Date
25 May 2017
Dongbei’s bond default may involve up to about 9 billion yuan of debt, including several other issues that will mature in the next few years. Photo: Reuters
Dongbei’s bond default may involve up to about 9 billion yuan of debt, including several other issues that will mature in the next few years. Photo: Reuters

Signs of change in local govt attitude toward ailing SOEs

China has little experience in dealing with default and bankruptcy cases involving state-owned firms, other than propping up ailing companies. But change seems to be in the air.

Dongbei Special Steel, based in northeastern China’s Liaoning province, failed to repay holders of seven of its bond issues worth several billion yuan.

Bond investors were pushing to kick-start the bankruptcy process in the hope of recouping whatever they can but the steel maker refused to suspend operations, China Commercial Daily reports.

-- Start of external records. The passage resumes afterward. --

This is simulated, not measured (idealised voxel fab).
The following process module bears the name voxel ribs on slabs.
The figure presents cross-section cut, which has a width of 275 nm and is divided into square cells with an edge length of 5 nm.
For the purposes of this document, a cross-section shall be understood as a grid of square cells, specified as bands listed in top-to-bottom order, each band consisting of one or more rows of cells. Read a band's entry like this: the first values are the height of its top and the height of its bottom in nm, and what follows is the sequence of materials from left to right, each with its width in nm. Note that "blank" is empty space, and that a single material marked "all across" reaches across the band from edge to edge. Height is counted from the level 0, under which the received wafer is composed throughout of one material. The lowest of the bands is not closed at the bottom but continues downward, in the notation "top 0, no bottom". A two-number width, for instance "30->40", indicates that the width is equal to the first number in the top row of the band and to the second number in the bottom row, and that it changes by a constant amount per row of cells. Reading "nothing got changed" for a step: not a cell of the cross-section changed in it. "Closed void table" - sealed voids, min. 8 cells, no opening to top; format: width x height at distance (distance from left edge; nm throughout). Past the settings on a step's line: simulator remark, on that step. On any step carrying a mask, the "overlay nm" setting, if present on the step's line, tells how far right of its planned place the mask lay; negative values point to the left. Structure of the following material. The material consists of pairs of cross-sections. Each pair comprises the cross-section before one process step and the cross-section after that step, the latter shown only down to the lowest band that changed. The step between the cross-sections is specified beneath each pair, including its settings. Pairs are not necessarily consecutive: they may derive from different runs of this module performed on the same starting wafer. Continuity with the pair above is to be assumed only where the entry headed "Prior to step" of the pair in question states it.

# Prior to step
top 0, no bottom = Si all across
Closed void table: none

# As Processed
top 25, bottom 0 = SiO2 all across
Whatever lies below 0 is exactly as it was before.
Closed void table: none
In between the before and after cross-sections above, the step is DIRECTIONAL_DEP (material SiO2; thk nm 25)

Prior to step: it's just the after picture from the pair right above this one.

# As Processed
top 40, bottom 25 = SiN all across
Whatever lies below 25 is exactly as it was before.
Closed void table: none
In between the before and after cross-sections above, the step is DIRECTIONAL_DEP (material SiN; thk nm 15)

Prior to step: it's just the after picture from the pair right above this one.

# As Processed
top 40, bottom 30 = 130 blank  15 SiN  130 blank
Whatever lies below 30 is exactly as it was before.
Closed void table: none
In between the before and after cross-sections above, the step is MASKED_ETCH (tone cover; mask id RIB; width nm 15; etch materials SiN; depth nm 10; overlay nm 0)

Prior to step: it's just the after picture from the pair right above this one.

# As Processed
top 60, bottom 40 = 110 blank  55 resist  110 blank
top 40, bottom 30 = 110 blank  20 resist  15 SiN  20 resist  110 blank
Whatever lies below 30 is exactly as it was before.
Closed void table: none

Investors then tried to exert pressure on the biggest shareholder, the State-owned Assets Supervision and Administration Commission (SASAC) of the Liaoning provincial government, which holds 46 percent of Dongbei Special Steel.

The Lianoning SASAC then drafted a plan to resolve the problem, asking the lead underwriters of the bonds to lend the firm money for repayment to investors, a Caxin report said.

Without proper consultation with lead underwriters, the plan is unlikely to work.

The steel firm only has itself to blame for its debt woes. It overinvested in the past with borrowed money, and is now left with excess capacity in a weak market.

Liaoning has enough problems of its own. With a weak economy and poor economic structure skewed towards resources and other old-economy industries, and a debt load that has already snowballed to over 1 trillion yuan (US$149 billion), there is not much it can do.

Seeking a settlement with investors on behalf of Dongbei Special Steel looks out of the question.

The Liaoning government may simply want no part in it and prefer to leave it to the market to sort out the problem.

This shows that local authorities are increasingly determined to clean up unfit state-owned firms and dispel the long-held assumption that state-owned firms won’t be allowed to fold.

The bond market is likely to react by being more selective, and pay more attention to the underlying creditworthiness of a borrower rather than relying on potentially flimsy support from the owners, whoever they may be.

Yet the general yield level of the market is unlikely to be affected much, given the prevailing low interest rate environment and investors’ hunger for yield.